Meanwhile, the Ministry of Finance and SEBI (Securities and Exchange Board of India) is planning to impose checks on FII (Foreign institutional investors) from China while ensuring that it does not affect the Indian market sentiment.

“The data are being looked at and the two agencies will decide the threshold and the system of reporting and monitoring,” the report stated.

Companies like Alibaba, Baidu, Tencent are a part of several important projects in China such as their military-civil fusion and artificial intelligence projects.

A 2019 report of US-China economic and security review commission stated, "under China's military-civil fusion policy, government-supported mechanisms, including venture capital (VC) funds...(are used for) leveraging the fruits of civilian innovation for China’s defence sector".

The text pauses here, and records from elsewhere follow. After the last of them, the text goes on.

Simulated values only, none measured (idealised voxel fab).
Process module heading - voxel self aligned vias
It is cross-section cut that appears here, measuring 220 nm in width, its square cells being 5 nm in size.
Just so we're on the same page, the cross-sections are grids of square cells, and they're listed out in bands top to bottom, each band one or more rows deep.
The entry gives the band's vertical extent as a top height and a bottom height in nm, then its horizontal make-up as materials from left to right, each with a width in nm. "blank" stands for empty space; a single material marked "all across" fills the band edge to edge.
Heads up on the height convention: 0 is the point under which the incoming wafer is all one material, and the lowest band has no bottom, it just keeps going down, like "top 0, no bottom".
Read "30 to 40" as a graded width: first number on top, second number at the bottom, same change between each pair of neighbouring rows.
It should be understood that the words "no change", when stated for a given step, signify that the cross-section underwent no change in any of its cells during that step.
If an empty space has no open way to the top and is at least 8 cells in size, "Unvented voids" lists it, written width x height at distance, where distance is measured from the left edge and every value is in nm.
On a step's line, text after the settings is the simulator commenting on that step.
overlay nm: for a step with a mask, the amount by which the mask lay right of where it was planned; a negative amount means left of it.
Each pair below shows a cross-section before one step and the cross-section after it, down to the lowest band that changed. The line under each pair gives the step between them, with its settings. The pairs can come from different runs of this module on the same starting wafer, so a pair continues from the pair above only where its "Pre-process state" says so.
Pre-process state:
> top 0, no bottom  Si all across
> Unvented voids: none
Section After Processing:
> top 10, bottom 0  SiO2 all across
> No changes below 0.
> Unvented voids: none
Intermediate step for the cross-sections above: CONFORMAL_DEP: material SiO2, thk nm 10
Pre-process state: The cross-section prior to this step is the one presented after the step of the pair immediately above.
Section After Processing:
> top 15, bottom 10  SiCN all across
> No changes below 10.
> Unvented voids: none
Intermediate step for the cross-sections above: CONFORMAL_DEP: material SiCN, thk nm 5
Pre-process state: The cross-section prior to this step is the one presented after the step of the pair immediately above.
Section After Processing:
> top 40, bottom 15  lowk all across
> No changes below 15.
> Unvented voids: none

Alibaba has invested in popular Indian start-ups like Paytm, Zomato, Big basket, Xpressbees and Snapdeal. Tencent has investments of about $400 million in Ola cabs, $700 million in Flipkart. It is also behind popular gaming apps like PUBG Mobile, Call of Duty Mobile, Fortnite and others.

Besides the digital space, Chinese firms have also entered other sectors in India.

The metal products manufacturing Xinxing Cathay International Group is in India through various ventures including a Joint Venture Xindia Steels Ltd.

SAIC Motor Corporation which is a Chinese state-owned automobile company based in Shanghai sells the well-known MG Hector vehicle in India. One of its subsidiary, Nanjing Automobile previously was a servicing unit of PLA.

Certain employees of China Electronics Technology Group Corporation (CETC) were convicted of spying for the military. The technology it provides is accused of being used for committing human rights violations in China's Xinjiang province.